Jill Yablonski02:13pm
Sep 30
Dan, I can assure you that, of all people associated with The Rake, Spazz Dad is the least elitist by a longshot and would feel pretty crappy knowing he'd been misconstrued as such.
Michael Fallon03:16pm
Sep 30
Spazzdad elitist? Come on, have you read his other pieces? Spazzdad's a sharp observer of everyone's foibles, most of all his own.

BTW, why do people throw around this elitist word so often (and so often incorrectly)? Just because someone thinks about something more than you do makes them suspect? It must have something to do with the current political discourse, I suppose. If you don't have an answer, accuse your opponent of being too smart...

Dan (not verified)05:55pm
Sep 30
He is a fucking elitist in sense that he's exploiting Daffer's developmental disabilities for the "humurous" well-being of his story. Fuck right off, you piece of shit.

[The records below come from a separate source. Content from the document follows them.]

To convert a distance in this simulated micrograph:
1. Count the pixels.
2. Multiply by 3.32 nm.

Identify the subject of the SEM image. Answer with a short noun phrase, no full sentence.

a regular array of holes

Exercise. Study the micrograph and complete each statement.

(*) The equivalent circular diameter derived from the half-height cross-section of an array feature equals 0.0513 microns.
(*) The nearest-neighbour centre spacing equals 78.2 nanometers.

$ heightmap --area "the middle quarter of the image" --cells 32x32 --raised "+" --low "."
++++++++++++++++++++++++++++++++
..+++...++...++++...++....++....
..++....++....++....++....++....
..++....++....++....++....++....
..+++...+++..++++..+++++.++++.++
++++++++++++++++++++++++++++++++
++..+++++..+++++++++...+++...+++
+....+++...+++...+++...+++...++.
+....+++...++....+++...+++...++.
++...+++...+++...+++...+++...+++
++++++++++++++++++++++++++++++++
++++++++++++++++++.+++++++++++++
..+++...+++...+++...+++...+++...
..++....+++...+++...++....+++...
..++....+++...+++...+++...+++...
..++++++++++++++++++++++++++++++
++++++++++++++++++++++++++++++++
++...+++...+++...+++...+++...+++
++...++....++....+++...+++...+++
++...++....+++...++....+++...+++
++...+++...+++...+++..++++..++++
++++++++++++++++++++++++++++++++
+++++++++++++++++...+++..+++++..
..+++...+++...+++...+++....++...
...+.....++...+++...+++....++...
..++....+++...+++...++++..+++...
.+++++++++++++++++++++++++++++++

Michael (not verified)09:15pm
Sep 30
e·lit·ism –noun 1. practice of or belief in rule by an elite. 2. consciousness of or pride in belonging to a select or favored group. I'm pretty sure Spazz Dad's point was that they were NOT excluding Daffer or looking down on him, but just letting him be. Some dude sleeping on the floor during business hours? That shit is funny and that's that. Get a life, Dan.
Dan (not verified)10:34am
Oct 1
Fine, dude. You have gone to great lengths to prove your definition of "elitist," so you win. But that shit ain't funny the way it's written. That's somebody who I personally care about being treated as a sideshow freak by a shitbag writer who clearly has no interest in getting to know the subject, only in interest in laughing at him. That's some cold, cold shit.
Anonymous (not verified)01:14pm
Oct 1
jesus dan take a valium. Daffer falling asleep on the floor was funny. PC idiots like you would take the fun out of EVERYTHING if you had your way. And buy a dictionary and learn what "elitist" means. It doesn't mean "anyone who I disagree with".
Hayduke (not verified)04:50pm
Oct 1
It is funny. Spazz Dad is funny, and the column was funny, and that's that. Fuck intolerance!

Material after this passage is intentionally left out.